West Midlands fraud falls 89% in a year to £22.3m

The value of fraud in the West Midlands fell 89% from £203.2m in 2017 to £22.3m in 2018.
The annual FraudTrack report from accountants and business advisers BDO shows that despite the value of fraud in the region decreasing, the number of reported cases in the West Midlands still account for 12% of all UK reported fraud by volume.
Counterfeiting fraud, which rose significantly in the region over the past year, was largely inflated due to a case involving a jewellery gang who profited by as much as £1m from selling fake 22 carat gold bangles.
The largest single reported fraud in the West Midlands in 2018 was committed by a Dunstable man who stole more than £2.5m from the evangelical Christian charity he worked at as an accountant.

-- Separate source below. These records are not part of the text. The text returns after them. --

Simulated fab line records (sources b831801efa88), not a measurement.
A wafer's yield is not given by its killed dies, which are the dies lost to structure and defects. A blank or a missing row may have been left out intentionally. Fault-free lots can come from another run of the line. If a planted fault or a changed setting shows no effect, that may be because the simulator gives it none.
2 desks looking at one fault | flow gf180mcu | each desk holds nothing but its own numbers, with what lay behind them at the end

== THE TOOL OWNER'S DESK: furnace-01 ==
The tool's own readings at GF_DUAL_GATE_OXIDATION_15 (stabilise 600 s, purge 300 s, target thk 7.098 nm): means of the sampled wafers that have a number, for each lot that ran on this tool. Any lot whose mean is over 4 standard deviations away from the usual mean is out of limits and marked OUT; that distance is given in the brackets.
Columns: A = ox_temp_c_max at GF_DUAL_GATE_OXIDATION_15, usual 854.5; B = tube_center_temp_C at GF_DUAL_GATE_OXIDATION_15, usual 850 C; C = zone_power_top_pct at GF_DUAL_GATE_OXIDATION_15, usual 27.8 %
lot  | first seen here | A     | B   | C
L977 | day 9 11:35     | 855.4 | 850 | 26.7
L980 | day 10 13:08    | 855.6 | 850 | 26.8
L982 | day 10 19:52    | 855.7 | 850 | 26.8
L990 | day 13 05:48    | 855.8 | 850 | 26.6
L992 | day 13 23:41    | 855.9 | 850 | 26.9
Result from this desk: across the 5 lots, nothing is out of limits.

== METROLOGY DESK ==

The total value of fraud UK-wide more than halved in 2018. Following a record 15-year high in 2017, reported fraud fell from £2.1bn to £746.3m. This is the lowest level of fraud since 2014 when the value fell to £720.3m, however experts at BDO say the true cost of fraud to the UK could be as high as £37.5bn.
Sat Plaha, partner and national head of regional forensic services at BDO, said: “While the continued reduction in the value of fraud in the West Midlands may seem positive, our experience suggests that as few as one in 50 cases of fraud in the UK are likely to be reported so the figures only shine a spotlight on the visible part of a much wider problem.
“There is no chance for complacency in the face of increasingly sophisticated scams. As the largest reported fraud in the region shows, sometimes the perpetrator of fraud is not a faceless name or external scam, but an employee in a position of trust with access to key data or the firm’s financial accounts. Companies and organisations must continue to adopt stringent systems and provide discrete channels for employees to securely flag potential cases of fraud for further investigation.”